In what should give the Canadian team an abundance of confidence, especially after Jamal Murray’s World Cup absence was confirmed yesterday, Team Canada pulled out an 85-80 OT win Thursday in Granada, Spain.
Unlike the prior two games for both teams that required double-digit comebacks, this one never featured a lead that big for either team.
The Canadians controlled the first quarter in large part due to RJ Barrett’s hot start. Barrett continued where he left off in Germany, scoring eight of the first ten Canada points in less than three minutes.
Spain kept things close with balanced scoring throughout, including 19-year-old Juan Nunez, who was unafraid to penetrate against Dillon Brooks’ aggressive defence and make key plays late in the game.
While Barrett and Shai Gilgeous-Alexander’s offence led the way with 18 of Canada’s 27 first quarter points, the second unit struggled late in the quarter and to start the second.
In one defining sequence, an entry pass went off the back of Zack Edey’s head. Credit coach Fernandez though for not being shy to play the big man, as it would pay dividends late.
It was Canada’s tendency to accumulate fouls that hurt them most in the opening half. Luguentz Dort and Brooks combined for five midway through the second quarter, including Brooks with two on the same possession.
With the offence struggling, it was Gilgeous-Alexander and Dwight Powell who got Canada out of their funk, having scored just a single point in the first five minutes of the second quarter.
A 44-40 halftime deficit wasn’t what the Canadians would have hoped for after a hot start, but perhaps that helped them focus on the halftime defensive adjustments that much more.
This was particularly the case with Brooks, who looked like a different player in the second half on defence. Coach Fernandez appeared to draw up a play to give him some confidence with an uncontested layup to start the half, after he received some extra attention from the coaching staff as halftime concluded.
His improved defence was part of a unified effort by all the Canadians to make things tougher for Spain on offence, making every pass difficult. This led to consecutive shot clock violations in addition to a number of other late clock possessions.

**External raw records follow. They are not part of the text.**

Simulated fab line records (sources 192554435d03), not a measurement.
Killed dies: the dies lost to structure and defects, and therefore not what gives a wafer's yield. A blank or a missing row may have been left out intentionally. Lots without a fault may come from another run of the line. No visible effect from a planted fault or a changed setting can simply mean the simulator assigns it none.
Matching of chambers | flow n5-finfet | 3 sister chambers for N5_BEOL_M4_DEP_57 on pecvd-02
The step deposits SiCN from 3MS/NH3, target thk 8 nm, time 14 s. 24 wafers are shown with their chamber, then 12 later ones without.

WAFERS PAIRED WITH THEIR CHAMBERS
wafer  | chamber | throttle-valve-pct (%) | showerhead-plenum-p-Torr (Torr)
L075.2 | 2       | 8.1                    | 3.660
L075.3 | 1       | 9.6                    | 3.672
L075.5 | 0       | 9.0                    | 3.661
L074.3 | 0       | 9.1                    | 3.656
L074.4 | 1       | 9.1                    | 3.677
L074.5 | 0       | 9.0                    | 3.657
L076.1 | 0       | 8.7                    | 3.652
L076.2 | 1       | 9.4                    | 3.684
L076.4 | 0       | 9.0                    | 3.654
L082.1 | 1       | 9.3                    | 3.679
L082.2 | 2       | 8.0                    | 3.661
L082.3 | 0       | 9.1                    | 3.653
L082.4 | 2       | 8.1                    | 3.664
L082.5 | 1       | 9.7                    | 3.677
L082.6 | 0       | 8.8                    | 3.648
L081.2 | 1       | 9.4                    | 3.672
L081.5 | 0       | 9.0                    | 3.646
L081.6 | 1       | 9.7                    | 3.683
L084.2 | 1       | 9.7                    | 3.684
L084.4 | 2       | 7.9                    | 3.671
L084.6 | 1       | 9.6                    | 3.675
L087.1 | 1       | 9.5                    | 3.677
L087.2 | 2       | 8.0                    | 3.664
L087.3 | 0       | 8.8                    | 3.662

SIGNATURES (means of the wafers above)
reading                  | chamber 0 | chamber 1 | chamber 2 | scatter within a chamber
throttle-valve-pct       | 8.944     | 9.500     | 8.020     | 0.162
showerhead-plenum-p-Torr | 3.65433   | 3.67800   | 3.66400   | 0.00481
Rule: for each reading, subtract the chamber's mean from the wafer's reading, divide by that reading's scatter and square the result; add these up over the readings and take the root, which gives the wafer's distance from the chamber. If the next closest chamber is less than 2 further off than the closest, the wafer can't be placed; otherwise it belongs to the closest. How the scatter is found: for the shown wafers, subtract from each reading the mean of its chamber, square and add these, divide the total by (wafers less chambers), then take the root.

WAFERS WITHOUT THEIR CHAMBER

The Canadian defensive intensity was matched by Spain’s ability to force turnovers in the third quarter, including three from Gilgeous-Alexander while attempting to dribble through traffic in the lane.
Still, the defence held up as a 48-42 Spain lead early in the third saw Canada respond with an 11-2 extended run to lead by three late in the third.
Coach Fernandez’ belief in the second unit to end the third and start the fourth paid off in part to help keep the starters fresh.
Edey’s rebounding and Trey Bell-Haynes’ aggressiveness on offence allowed the game to be tied at 64 when the starters returned midway though the fourth quarter.
Facing a five-point deficit with four minutes left, though, offence from Gilgeous-Alexander and consecutive layups from Kelly Olynyk made it a one possession game throughout the last minutes of the fourth.
It was fitting for a game played this close all the way to go to overtime, where a 5-0 start by the Canadians allowed them to never trail in the extra session.
There was a concerted effort to take advantage of the physical mismatch between RJ Barrett and 19-year-old Juan Nunez in overtime.
Although Nunez impressed even when requiring some secondary help, Barrett got the better of him in the final minute to extend Canada’s lead to four.
Canada’s clutch free throw shooting wouldn’t allow Spain any more chances, as they would take this one 85-80.
The faith in the second unit will also pay off tomorrow, as a rested Dominican Republic squad awaits the Canadians less than 24 hours after the conclusion of this game.